Here is my code inside a BinarySearchTree class. I don't know if it is because of the behaviour of forEach, or because somewhere in my code is wrong.
class BinarySearchTree {
constructor() {
this.root = null;
}
insert(val) {
let newNode = new Node(val)
if (!this.root) {
this.root = newNode;
return this;
} else {
let level = this.root
// if (val < level.value && level.left){
// level = level.left
while (true) {
if (val < level.value) {
if (level.left) {
level = level.left
} else if (!level.left) {
level.left = newNode;
return this
}
}
else if (val > level.value) {
if (level.right) {
level = level.right
} else if (!level.right) {
level.right = newNode;
return this
}
}
}
}
}
BFS() {
let data = [];
let queue = [];
if (!this.root) {
return false
} else if (this.root) {
queue.push(this.root)
while (queue.length) {
queue.forEach(function (element) {
if (element.left) {
queue.push(element.left)
}
if (element.right) {
queue.push(element.right)
}
queue.shift()
data.push(element)
})
}
return data
}
}
}
class Node {
constructor(value) {
this.value = value;
this.left = null;
this.right = null;
}
}
Here is the input
tree.insert(50)
tree.insert(70)
tree.insert(43)
tree.insert(45)
tree.insert(18)
tree.insert(52)
tree.insert(59)
console.log(tree.BFS())
Here is the output
[
Node {
value: 50,
left: Node { value: 43, left: [Node], right: [Node] },
right: Node { value: 70, left: [Node], right: null }
},
Node {
value: 43,
left: Node { value: 18, left: null, right: null },
right: Node { value: 45, left: null, right: null }
},
Node { value: 18, left: null, right: null },
Node { value: 18, left: null, right: null },
Node { value: 45, left: null, right: null }
]
As you can see, there are duplications and also some nodes of the tree aren't showed at all. Thank everyone in advance!

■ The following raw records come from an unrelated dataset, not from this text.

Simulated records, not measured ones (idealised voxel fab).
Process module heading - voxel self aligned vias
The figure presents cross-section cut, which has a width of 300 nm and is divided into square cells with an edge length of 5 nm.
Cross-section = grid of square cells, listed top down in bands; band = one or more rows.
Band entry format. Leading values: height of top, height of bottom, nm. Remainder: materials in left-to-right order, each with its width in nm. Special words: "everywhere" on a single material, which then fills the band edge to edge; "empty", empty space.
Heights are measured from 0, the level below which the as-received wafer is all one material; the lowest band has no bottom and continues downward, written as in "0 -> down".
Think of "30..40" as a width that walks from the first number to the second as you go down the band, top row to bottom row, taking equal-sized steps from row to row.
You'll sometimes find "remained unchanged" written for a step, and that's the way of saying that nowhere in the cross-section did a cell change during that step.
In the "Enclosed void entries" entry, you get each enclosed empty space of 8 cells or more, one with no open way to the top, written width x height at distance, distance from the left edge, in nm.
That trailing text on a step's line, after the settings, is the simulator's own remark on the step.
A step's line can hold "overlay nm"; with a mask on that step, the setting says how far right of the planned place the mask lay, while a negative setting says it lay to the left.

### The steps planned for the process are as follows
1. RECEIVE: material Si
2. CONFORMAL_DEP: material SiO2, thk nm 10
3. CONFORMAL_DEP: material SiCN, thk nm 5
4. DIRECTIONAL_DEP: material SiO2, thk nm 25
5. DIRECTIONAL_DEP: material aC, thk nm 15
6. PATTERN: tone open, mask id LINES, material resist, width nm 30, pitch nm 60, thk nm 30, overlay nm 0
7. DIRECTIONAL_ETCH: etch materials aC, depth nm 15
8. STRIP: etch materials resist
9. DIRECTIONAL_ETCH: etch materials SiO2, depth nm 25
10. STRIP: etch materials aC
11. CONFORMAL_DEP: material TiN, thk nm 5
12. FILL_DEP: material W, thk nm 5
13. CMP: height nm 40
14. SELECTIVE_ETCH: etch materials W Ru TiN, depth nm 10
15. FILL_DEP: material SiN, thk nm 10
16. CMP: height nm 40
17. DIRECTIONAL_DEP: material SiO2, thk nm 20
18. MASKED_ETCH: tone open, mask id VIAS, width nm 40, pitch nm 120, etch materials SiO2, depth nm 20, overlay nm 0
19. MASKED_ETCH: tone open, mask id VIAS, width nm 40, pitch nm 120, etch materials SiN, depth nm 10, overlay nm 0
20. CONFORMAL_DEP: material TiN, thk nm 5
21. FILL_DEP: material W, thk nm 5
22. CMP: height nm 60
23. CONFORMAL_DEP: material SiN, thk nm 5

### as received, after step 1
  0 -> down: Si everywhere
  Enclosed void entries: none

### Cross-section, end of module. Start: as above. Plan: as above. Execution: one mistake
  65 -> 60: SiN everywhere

CodePudding user response:
If you call forEach
, you should not modify the underlying array. All kinds of hard-to-understand behavior will result.
CodePudding user response:
As mentioned by @JDB, you should not modify the underlying array in forEach
.
Although you don't need to use forEach
for BFS
in this case as you are only traversing the tree. You can process one element at a time from the front of the queue until the queue is empty.
class Node {
constructor(value) {
this.value = value;
this.left = null;
this.right = null;
}
}
class BinarySearchTree {
constructor() {
this.root = null;
}
insert(val) {
let newNode = new Node(val)
if (!this.root) {
this.root = newNode;
return this;
} else {
let level = this.root
// if (val < level.value && level.left){
// level = level.left
while (true) {
if (val < level.value) {
if (level.left) {
level = level.left
} else if (!level.left) {
level.left = newNode;
return this
}
} else if (val > level.value) {
if (level.right) {
level = level.right
} else if (!level.right) {
level.right = newNode;
return this
}
}
}
}
}
BFS() {
let data = [];
let queue = [];
if (!this.root) {
return false
} else if (this.root) {
queue.push(this.root)
while (queue.length) {
const element = queue[0]
data.push(element)
if (element.left) {
queue.push(element.left)
}
if (element.right) {
queue.push(element.right)
}
queue.shift()
}
return data
}
}
}
const tree = new BinarySearchTree();
tree.insert(50)
tree.insert(70)
tree.insert(43)
tree.insert(45)
tree.insert(18)
tree.insert(52)
tree.insert(59)
const result = tree.BFS()
for (r of result) console.log(r)